Polska Grupa Gornicza (PGG) is the largest mining company in Europe as well as the largest hard coal producer in the European Union. The company plays a strategic role for Poland’s energy security and employs 42,000 people.
As the largest coal producer, PGG sits at the center of the debate about energy transition in Poland. Can you briefly introduce the context of this transition?
As background, it is essential to point out that in 1990 coal accounted for as much as 98% of Poland’s energy mix. The maximum output of hard coal in Poland was around 200 million tones and now it’s more or less 60 million tones only. The employment has been reduced from 400,000 miners at the end of the 80's to around 80,000 today.
Over the past 30 years we have reduced coal use by 19%, a progress that is in line with what other countries in the region have achieved, such as the Czech Republic, Romania or Bulgaria. The difference is that our historical position was very different starting out.
Our country has experienced two transition processes in the past and there are valuable lessons to be learnt from them. In Lower Silesia the process was very quick and harsh, with tragic results for the region - reestablishing economic growth was very difficult and the impact is still noticeable today. By comparison, the transition in Upper Silesia had a slower pace and the present economic wealth of the region is comparable with other well performing parts of the country. This is an experience we should look at and draw lessons from as we are taking this new leap.
What are in your view the key factors to be kept in mind as this transition unfolds, in order to ensure it happens in a sustainable manner?
Firstly we should seek out ways to maintain a competitive value chain generated today by our coal industry. PGG hires 42,000 people, paid 50% higher than the average income in Upper Silesia. Our annual turnover is EUR 2,5 billion, yearly investments in technology and equipment typically amount to EUR 200 million and we generate EUR 800 million in taxes.
Thinking about energy transition we need to figure out how to maintain the health of this value chain, which is very challenging. We can liquidate mines but the question remains of what to place in their stead.
A second aspect is that of Poland’s energy independence. We can increase the use of natural gas but we should strive to lessen the dependence on Eastern partners, which have created certain issues in the past. If we gear up for diversification then we might be ready to take new next steps in this transition.
The vision set forth by the EU aims to phase out coal by 2050. Do you see this as a reasonable timeline for Poland?

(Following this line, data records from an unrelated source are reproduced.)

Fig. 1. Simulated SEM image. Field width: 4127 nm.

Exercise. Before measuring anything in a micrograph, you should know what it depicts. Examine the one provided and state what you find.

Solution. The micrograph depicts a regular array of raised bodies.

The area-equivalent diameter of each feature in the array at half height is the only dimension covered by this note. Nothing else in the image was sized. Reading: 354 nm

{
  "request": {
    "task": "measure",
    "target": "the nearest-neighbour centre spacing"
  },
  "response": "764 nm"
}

I see it as a very ambitious policy. We wish to take new steps towards decarbonization but we also answer to our workers and existing ecosystem. What I find interesting is that the European Commission promised support to mining regions for this transition, but the value they advanced is EUR 4,8 billion. This should serve 41 mining regions for a duration of seven years, which means each region would receive less than EUR 20 million per year. To put this figure in perspective and understand how much help it truly is, EUR 20 million is the same amount PGG delivers to the market every three days.
We have to keep in mind the competitiveness of the European economy compared to other geographies. It is becoming increasingly difficult to compete with products from China for instance because they do not carry the burden of CO2 payments.
Natural gas and renewable energy (especially offshore wind) are commonly seen as possible replacements, and there is also an ongoing discussion about nuclear energy. What is your view on these alternatives?
Renewable sources will require huge investments. Take Germany as an example, it costs them around EUR 26 billion per year in extra taxes from households to fund RES. For Poland the amount sits around EUR 5 billion per year. We also depend on technical drivers as we do not know how much more efficient renewable sources will be in 2050.
I agree that Poland should explore the option of nuclear energy as well, but this too will require huge amounts of money. The country’s leading energy companies in our economy must be ready to answer how they can fund both alternatives.
What is certain is that demand for energy in Poland will continue to increase. In 2000 we needed about 145 TWh, and now we consume 178 TWh. We expect that in 2030 the country we will require around 210 TWh. What I see as the solution to maintain stability for the next 25-30 years is to focus on big installations with high degrees of efficiency and low impact on the environment, such as Polaniec or Opole.
You launched a pilot project for photovoltaic installations at Halemba mine. What is the strategy you have in mind?
This is an excellent example of energy transition. One thing that coal companies have now is money, and it can be used towards hiring engineers and focusing on new solutions. One goal we have with these installations is to open the door for news types of jobs, and also to create acceptance among local people for new technologies.
People are crucial for this transition and we are building a bridge towards modern solutions.We trust that if they see solar installations working in tandem with traditional sources, they will become more and more accepting of them.
What objectives are you pursuing with priority in the coming two to three years?
Our priority now is to understand what demand for coal to expect, so as to plan accordingly. European markets are changing very fast and any investments we make now will yield results in 2025-2030. We are working on an internal study that seeks to understand realistic demand schedules so as to plan future investments.
Other than this our ongoing objective is to create social acceptance for the changes that are taking place and play an integral part in showing our people that we hold the right solutions for current assets.